Based on the findings above, we developed a FL algorithm based on regularization and data sharing (FedRDS) to alleviate client drift issues caused by skewed label distribution. FedRDS addresses these issues by using a combination of regularization and data-sharing strategies. Specifically, FedRDS incorporates a regularization term into the FedAvg local update process, allowing the local optimal targets to closely approximate the global optimal targets and minimize the impact of client drift on the global target. Additionally, FedRDS uses data sharing to relieve the unfavorable factors of heterogeneous data distribution among clients. The proposed method provides improved the performance over existing solutions by combining regularization and data sharing. Moreover, FedRDS employs the widely used Stochastic Gradient Descent (SGD) optimization technique, which enhances the overall stability of the optimization process in heterogeneous network environments.

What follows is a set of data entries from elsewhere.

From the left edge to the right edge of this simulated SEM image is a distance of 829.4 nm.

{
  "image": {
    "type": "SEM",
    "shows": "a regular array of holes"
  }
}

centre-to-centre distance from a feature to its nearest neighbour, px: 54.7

Our work has made the following contributions:

We design an FL algorithm FedRDS for non-IID data, which restricts the update of local models to approach the global model via regularization and data sharing gradually, as well as narrows the gap between client data distribution to relieve the negative influence of client drift.
We conduct extensive experiments on the MNIST, Fashion-MNIST, SVHN, and CIFAR-10 datasets. From the experimental results, it can be seen that the FedRDS outperforms other algorithms in terms of efficiency.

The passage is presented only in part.